This is something of a bloated question, so I apologize ahead of time. I'm curious about how gprof
works on a low technical level. I understand it's done by timers, but then why does the executable need to be specially compiled to be profiled? Does the compilation cause space to be allocated for statistics?
Also, how is the timing done exactly?
Well, this gives a good explanation. Also this explains statistical profiling
Essentially gprof will change the executable of your program (this is called instrumenting the code) to store some book-keeping information, e.g. how many times a function is called.
The statistical profiling bit comes from snooping the program counter regularly to get a sample of what your code is doing.
Gprof does both. It instruments the code and collects samples from looking at the program counter.
Having just read the paper (again), let me try to explain it.

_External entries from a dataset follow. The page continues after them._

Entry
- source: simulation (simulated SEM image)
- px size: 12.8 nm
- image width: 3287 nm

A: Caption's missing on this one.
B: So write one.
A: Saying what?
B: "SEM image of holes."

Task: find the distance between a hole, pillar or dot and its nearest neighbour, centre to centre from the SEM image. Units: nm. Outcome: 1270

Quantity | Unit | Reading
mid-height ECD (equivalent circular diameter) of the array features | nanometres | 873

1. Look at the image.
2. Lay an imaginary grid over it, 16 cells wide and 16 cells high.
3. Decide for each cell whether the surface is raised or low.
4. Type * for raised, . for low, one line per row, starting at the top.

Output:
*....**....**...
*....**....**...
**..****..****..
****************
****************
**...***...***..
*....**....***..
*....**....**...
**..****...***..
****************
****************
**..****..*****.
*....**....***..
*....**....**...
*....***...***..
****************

Suppose it takes samples at 100Hz, except not when the process is blocked for IO or some other reason. Each sample records the PC, which is in some function. The count of samples in that function is incremented.
So, at the end of a run, if there were (say) 1000 samples, that means the total execution time (CPU-only) was 10 seconds. If routine B recorded, say, 500 of those samples, that means its total execution time is 1/2 of the total, or 5 seconds. This is its self time because the PC is in it. This does not tell how long it takes to execute, on average. To tell that, you need to know how many times it was called. Also it does not include time spent in callees.
When the code is compiled with the -pg flag, a special call is inserted in each routine's entry code. That notices that routine B is entered, and it notices that it is called from a call site in routine A. There is a table, indexed by that call site, where that call can be counted. So at the end, gprof can tell how many times B was called in total, and how many of those were from A.
To get the average self time of B, its total self time is divided by the number of times it is called.
In order to get the total cumulative time (self plus callees) of routine A, gprof needs the self time of A, plus the total number of times it calls each subordinate routine B, times the average cumulative time of B. That number is then divided by the total number of calls to A to get the average cumulative time of A.
Sounds good, until recursion enters the picture, where it gets even more confusing.
It's all very clever, and as the authors point out, full of caveats.